Tory cuts to police compromise the security of us all

17 Feb 2018
Recent ONS crime data statistics are an indictment of this Conservative government’s policies when it comes to keeping our communities safe and secure, showing that police recorded crime is up 14 per cent — the highest annual rise since 1992, with knife crime up by 21 per cent and gun crime by 20 per cent.
These figures are truly shocking and show that that the Tories are failing in a basic duty to protect the public – with the types of crimes that concern the public the most all soaring.
Since 2010 the Tories have again and again broken their pledge to protect police funding, and these recent figures should have put an end to government complacency on crime.
Instead the Tories voted through further real-terms cuts, meaning that the pressure on our police force is about to increase.
While the police grant for 2018-19 promised “up to £450 million” for the force, Labour revealed that Home Office funding for local forces will be slashed by at least £100m.
There is no extra cash at all and with inflation this means there is a cut in real terms.
The National Police Chiefs Council has criticised the Tories’ settlement for “failing to fully meet the level of investment identified.”
Furthermore, rather than properly fund the police, the government has chosen to heap the burden onto local taxpayers by raising the precept.
This means that it is communities in the most need, suffering from the largest cuts, who will get the least.
There should be no winners and losers when it comes to public safety.
For many forces, particularly with a low council tax base, the amount raised by the precept will be effectively wiped out by the real-terms reduction in Home Office funding and broader inflationary pressures.
For these reasons, Labour voted against the cuts when they came before the House of Commons and we are continuing to call on the government to properly fund the police.
The decision to press ahead with these policies in terms of police funding is extraordinary in light of recent reports from chief constables that they are forced to downgrade certain crimes because they are so overstretched.
A growing number of services say they are at “tipping point” and will not be able to deliver a professional service if cuts continue.
An overwhelming number of police and crime commissioners and chief constables have expressed their deep concerns over the impact of continued cuts to police budgets and police force strength.
To give some examples: London “will struggle to cope with terrorism or disorder,” Northumbria is “getting very, very close to not being able to deliver a professional service,” Avon and Somerset is “at a tipping point.”
More generally, cuts also mean police will increasingly struggle to cope with terrorism.
Despite combatting a counter-terror threat which senior officers have described as “stratospheric,” counter-terror police have warned this year’s settlement will mean “tough choices” as ministers provided just half of the funding counter-terror chiefs requested to meet the demand.
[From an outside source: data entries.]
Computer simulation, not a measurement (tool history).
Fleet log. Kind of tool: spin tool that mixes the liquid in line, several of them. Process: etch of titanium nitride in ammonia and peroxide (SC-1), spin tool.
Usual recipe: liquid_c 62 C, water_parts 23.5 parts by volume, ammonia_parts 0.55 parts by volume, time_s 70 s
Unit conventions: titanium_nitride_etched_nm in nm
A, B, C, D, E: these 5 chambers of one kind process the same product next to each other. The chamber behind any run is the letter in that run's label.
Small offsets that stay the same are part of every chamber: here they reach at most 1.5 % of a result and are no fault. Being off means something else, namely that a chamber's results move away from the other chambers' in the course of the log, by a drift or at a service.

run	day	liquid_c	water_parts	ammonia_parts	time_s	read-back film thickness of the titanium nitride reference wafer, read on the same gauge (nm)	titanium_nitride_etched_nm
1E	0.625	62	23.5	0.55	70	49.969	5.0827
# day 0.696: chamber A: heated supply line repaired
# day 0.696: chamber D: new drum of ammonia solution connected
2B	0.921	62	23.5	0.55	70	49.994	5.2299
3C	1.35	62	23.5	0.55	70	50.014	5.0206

The outgoing head of Britain’s counter-terror policing, Mark Rowley, recently warned the home affairs select committee that the level of demand is such that some counter-terror investigations are getting “no work at all.”
To put this into context, security services and police are currently monitoring 500 possible plots and 3,000 individuals. A decade ago the security services were monitoring 30 plots.
It is becoming clearer by the week therefore that the Tories are more isolated on police cuts and have again and again failed to learn that cuts have consequences and you can’t fight crime on the cheap.
The truth is that police budgets have been cut by £2.7bn in real terms since 2010. The are over 21,000 fewer police officers now than in 2010, leaving forces across the country understaffed and overstretched — police numbers are now at their lowest in 30 years.
Of the above, around 17,000 of those represent cuts to front-line staff, and over 6,000 community support officers working day to day in their communities have been cut.
This government holds the dubious honour of being the only one since records began in which police numbers have fallen every year it has been in office.
We need to be clear that cuts do have consequences, even if the government remains in denial.
The Tories have slashed police numbers and underfunded forces and show no signs of changing course — in contrast, Labour in government will give forces the resources they need.
We will restore 10,000 police officers, recruit 1,000 more security and intelligence staff and 500 more border guards. With long-term absences, voluntary resignations at record highs and a recruitment crisis for detectives, we will ease the burden on our overstretched officers by ending the pay cap and offering the consolidated pay rise they deserve.